We all want better. It’s easy to have a cynical eye and throw out hand grenades disguised as comments or “helpful suggestions”…but do we ever stoop down and assist in the heavy lifting? In our own companies, we have different levels of employees. Some are fantastic, but most are probably average. Not everyone is a rockstar, although we wish they would be. That’s why our opinions of companies change over time based on our interactions with them.
That’s why you have to push for excellence every day.
In the decorated apparel industry, our orders can go through many hands as they start from order entry, art or digitizing, actual production, shipping, and finally invoicing. There are all sorts of ways things can go miserably wrong if we take the eye off of the ball. Fumble!
I’m happy to report that this is constantly true, because lately I’ve been talking to more new customers than ever. I’m not even in sales. People are dissatisfied with their current decorator for mostly two reasons.
Customer service – how they were treated or were made to feel.
Technical skill – how the order turned out, as basically it just wasn’t up to snuff.
So, what’s going on?
I’d like to think it’s just because my shop, Visual Impressions, is just so incredibly awesome (and hey, that’s true!), but the reality is that more decorators are just letting their customers down than ever before.

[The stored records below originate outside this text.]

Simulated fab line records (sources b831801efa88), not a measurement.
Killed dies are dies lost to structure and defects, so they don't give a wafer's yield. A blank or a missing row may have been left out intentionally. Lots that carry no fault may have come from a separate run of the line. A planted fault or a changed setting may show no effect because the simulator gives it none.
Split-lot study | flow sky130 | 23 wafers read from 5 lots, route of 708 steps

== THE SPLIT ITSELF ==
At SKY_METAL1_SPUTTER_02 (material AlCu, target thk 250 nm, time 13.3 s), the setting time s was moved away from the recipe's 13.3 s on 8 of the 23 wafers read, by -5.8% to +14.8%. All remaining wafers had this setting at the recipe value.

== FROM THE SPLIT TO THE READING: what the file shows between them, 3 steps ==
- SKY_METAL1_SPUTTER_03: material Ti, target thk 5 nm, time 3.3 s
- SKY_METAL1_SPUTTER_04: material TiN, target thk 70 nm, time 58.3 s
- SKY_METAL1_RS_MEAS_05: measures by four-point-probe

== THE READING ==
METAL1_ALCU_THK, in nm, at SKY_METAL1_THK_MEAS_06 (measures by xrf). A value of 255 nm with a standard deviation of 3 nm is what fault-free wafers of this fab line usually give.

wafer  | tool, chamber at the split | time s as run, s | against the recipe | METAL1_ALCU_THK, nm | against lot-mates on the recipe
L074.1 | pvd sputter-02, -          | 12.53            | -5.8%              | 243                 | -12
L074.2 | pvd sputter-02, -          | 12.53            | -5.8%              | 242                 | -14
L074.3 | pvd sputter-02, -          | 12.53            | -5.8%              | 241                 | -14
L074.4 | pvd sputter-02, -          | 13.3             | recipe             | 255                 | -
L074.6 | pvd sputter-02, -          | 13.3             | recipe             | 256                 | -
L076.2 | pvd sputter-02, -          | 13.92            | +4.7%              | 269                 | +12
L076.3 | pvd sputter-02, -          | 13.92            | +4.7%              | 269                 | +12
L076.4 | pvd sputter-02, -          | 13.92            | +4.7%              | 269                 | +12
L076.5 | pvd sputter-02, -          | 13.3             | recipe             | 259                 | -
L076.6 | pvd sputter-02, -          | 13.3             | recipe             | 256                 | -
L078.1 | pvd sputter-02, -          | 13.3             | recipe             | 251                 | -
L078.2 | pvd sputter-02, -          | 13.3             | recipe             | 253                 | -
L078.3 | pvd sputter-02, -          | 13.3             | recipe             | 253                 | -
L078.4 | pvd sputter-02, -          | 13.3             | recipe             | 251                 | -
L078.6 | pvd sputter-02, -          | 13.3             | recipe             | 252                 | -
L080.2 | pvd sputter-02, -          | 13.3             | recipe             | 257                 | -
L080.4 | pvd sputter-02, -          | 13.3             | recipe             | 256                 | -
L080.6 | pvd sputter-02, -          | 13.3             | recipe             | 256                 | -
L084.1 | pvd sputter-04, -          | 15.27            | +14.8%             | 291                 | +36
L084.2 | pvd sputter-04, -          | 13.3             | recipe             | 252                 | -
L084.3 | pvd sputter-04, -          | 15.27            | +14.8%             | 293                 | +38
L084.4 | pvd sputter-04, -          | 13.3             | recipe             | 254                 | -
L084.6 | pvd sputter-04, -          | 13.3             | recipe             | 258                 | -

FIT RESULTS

Think about your company for a moment. How are your orders being processed? What is your technical skill level? Have you ever just stood and watched your staff working? Do they really know what they are doing? Do they just accept mediocre? When your customers open that box of finished goods do a chorus of angels sing, or is it a rumpled mess?
These days, “that’s good enough” just does not work.
The reality is that competition for orders is getting fiercer than ever before. Our customers in can be a fairly lazy bunch. They want easy. Everything is online. “That shop down the street” where that order used to go to, is being handled by the top result in a search engine. Do a crappy job and it doesn’t take much for someone to flame your company on Yelp or Angie’s List or on Facebook. Just like social media can drive customers to your door, it can drive them away too.
So let’s talk about fighting that and developing a better culture of excellence in your shop. Excellence will always equal customer retention, but also fosters new business growth.
First, it starts with your leadership. This could be the owner of the company, but mostly it squarely rests on the managers. Yes, I know that on some days it’s like watching a circus. While we’re dealing with the clowns over here, the guy on the trapeze just flew off into the popcorn stand. This business deals with a lot of stress and is very demanding. How your management staff deals with people is directly tied to the results you are getting.
Here are a few key tips to building that culture of excellence for your shop:
Set clear expectations. This is the number one rule and it applies to everything. From how many jobs have to be produced today, to the rule about using your cell phone on the shop floor. Your managers and leaders are in control of this. If they fail to give these expectations, then your staff will create their own. They will set their own work pace, their own standards for quality, their own rules for behavior…whatever. Your job is to set the expectations and hold them accountable for their actions. Are you sure you are giving these expectations?
Stress teamwork. We are all in this together. This means when something has to happen, we band together to get it handled. The old adage, “Many hands make light work” is true. Maybe a last minute order just came in, or some big project is running late. Do your people complain that they won’t help with that work “because that’s not in my job description”? Those aren’t the people you need on your team. The best companies are made of folks that band together to solve problems. Better yet, have a staff comprised of people that want to learn other facets of the company to make themselves more valuable. Those are the people I love to work with on a daily basis. How many lone wolves are employed in your shop?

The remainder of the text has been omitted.